Newt Gingrich, Rick Santorum, Sam Brownback, Bobby Jindal and Paul Weyrich are all Catholics. Weyrich was a Byzantine Melkite and not a Roman rite Catholic. How did they and the US Conference of Catholic Bishops get aligned with the Christian Right in this movement? What is their end game in being allies with these groups? I know that the Reagan administration was involved with the Pope John Paul II in thwarting the Liberation Theology movements in Central America back in the 1980's. What is the goal for these Catholics now though?

j.ottopohl said...

How do you reconcile this claim with the fact that largest number of "end times" believers (Pentacostals) are black Africans? There are hundreds of millions of more such believers among blacks in Africa than among whites in the US.

James Scaminaci III, PhD said...

I do not understand what "this claim" refers to. "End Times" is a general belief among all Protestants. In the United States, religious adherents have not had to change their "End Times" beliefs. The leadership of the Christian Right, coming from the four major strands of Protestantism, became "operational" Christian Reconstructionists. What I mean by that is that they agreed to work in the here-and-now to achieve the kingdom on earth while waiting for the rapture.


The New Apostolic Reformation is very active in South America challenging the Catholic Church and in Africa. For more information, see for example, the Talk to Action articles and book on how the Christian Right is promoting extermination of homosexuals in Africa, particularly Uganda.


Second, there is research that the Christian Right or NAR went to Africa to influence African Methodists on the gay rights issue. They then tried to manipulate the African Methodists into voting at the annual meeting to dislodge the more liberal American Methodists from the leadership.


For that, see Frederick Clarkson, I believe. But, there are articles on that.


The Black Church in America is much more of a traditional Protestant "End Times" waiting for the rapture. Since 1980, the Black Church has also adopted the Reaganism-on-steroids "prosperity gospel" or the "name-and-claim-it" gospel.

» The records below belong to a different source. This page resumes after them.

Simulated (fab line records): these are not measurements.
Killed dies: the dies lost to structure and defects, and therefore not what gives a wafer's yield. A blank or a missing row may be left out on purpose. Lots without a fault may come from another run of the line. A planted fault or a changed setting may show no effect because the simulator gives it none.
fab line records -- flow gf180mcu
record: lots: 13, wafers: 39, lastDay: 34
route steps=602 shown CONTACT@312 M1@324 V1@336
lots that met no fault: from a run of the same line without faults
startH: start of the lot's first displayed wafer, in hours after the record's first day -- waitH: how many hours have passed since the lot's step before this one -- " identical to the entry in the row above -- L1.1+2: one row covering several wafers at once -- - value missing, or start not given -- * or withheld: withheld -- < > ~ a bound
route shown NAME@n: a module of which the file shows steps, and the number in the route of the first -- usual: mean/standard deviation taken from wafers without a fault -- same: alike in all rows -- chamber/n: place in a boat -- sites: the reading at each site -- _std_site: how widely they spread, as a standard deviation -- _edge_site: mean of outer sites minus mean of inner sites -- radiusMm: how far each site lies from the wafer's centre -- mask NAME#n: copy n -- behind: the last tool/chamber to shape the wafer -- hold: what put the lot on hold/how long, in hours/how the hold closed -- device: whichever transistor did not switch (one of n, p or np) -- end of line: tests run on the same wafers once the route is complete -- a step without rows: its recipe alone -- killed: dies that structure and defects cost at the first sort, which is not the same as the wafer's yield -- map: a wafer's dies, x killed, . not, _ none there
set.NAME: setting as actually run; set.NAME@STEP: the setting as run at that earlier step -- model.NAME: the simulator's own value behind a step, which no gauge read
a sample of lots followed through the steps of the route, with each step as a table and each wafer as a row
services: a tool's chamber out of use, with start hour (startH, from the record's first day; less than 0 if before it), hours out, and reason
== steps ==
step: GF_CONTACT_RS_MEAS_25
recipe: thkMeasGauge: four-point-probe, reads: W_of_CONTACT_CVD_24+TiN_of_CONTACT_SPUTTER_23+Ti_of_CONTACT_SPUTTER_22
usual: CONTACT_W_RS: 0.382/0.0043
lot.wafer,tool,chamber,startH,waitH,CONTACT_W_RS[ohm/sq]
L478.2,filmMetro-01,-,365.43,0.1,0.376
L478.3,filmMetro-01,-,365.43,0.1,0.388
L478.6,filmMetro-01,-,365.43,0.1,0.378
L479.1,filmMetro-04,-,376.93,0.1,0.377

My own personal view, biased as it is and not based on research, is that while some Black churches are involved in Moral Monday protests and the like, for the most part, the Black Church has been politically inert. That may change as Black churches come under arson attacks; as Black Lives Matter activists reach out to Black pastors; as Black politicians in the South are singled out for racist attacks over the Confederate flag (this morning in Pensacola there was one); and, perhaps a realization among Black women who are the Black Church that sitting in their pews on Sunday is not accomplishing anything.

j.ottopohl said...

Your claim was that white supremacy today was an offshoot of Christians believing in "end times." Most people who believe in that theology are black Africans. I know, I live and work in Ghana most of the year. I am a member of the Presbyterian Church of Ghana and was in fact baptised in that church recently. Being as that the fundamentalist theology you claim as the basis of white supremacy today is only followed by a few million white people versus hundreds of millions of black Africans I think your claim is worthless.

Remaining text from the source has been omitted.